Although not as immediately likable as Parallel Lines, and there’s nothing as great as that album’s best songs (although a few numbers come close), Eat to the Beat is a pretty good Blondie album in its own right, and full of good times.

One thing I don’t care for is the production work on Harry’s vocals. I suppose the band had a bigger budget after Parallel Lines, but more production was not what her voice needed - it was fine the way it was - the one thing I liked most about her singing was that it was full of personality, and the production here has taken a lot of that spark away.

Album opener “Dreaming” is along the same lines as Blondie have always done - a short 1950's-style pop song updated for the 70's. The drums are loud, clear, and bouncy, and the melody is pretty catchy. Harry's voice sounds clearer and more disciplined (as well as having a sort of echo effect added to them), and the other instruments are kept in the background, blended together. Whilst it’s a fine song, I can tell right away how stiff Blondie have suddenly become.

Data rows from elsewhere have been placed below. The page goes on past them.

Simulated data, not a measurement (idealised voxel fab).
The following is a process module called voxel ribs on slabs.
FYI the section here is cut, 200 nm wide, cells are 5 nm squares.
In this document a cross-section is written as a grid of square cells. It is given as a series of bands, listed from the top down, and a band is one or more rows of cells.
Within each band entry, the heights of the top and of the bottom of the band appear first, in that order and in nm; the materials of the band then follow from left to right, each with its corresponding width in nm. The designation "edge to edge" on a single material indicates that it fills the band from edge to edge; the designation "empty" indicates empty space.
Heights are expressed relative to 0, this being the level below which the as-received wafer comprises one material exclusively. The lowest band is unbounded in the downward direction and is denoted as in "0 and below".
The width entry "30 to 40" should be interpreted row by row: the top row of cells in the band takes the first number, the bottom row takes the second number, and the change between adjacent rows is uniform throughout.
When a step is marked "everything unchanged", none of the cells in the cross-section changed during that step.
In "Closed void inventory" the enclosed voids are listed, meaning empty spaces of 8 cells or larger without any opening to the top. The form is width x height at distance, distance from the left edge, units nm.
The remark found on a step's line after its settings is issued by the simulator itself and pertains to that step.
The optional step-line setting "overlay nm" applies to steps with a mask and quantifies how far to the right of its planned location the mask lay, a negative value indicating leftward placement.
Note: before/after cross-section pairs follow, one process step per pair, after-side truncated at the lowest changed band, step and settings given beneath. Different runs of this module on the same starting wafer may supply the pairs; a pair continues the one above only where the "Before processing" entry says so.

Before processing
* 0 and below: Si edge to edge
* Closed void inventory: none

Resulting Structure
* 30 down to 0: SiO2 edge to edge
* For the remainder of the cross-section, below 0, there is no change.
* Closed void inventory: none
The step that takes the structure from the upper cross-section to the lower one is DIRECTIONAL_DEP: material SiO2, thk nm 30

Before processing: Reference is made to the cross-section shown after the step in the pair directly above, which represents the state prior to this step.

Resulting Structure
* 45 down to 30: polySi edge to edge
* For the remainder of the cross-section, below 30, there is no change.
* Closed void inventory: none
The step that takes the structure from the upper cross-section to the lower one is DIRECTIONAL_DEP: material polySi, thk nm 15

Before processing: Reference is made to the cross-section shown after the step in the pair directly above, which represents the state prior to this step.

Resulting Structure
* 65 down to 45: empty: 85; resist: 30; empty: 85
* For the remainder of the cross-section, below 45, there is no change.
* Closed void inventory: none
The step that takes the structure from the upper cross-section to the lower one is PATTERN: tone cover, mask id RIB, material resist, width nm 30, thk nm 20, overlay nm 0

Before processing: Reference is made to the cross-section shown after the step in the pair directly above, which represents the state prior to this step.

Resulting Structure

“The Hardest Part” is a really fun and disjointed disco song with some intricate production applied to it. It captures a little more of the energy that Blondie used to be good for, thanks to a bit of growl in the vocals, and pretty enjoyable arrangements. And “Union City Blue” is probably the album's most memorable song, thanks to its stellar melody, and the solid arrangement also helps it leap out of the speakers and come alive more than the others tracks.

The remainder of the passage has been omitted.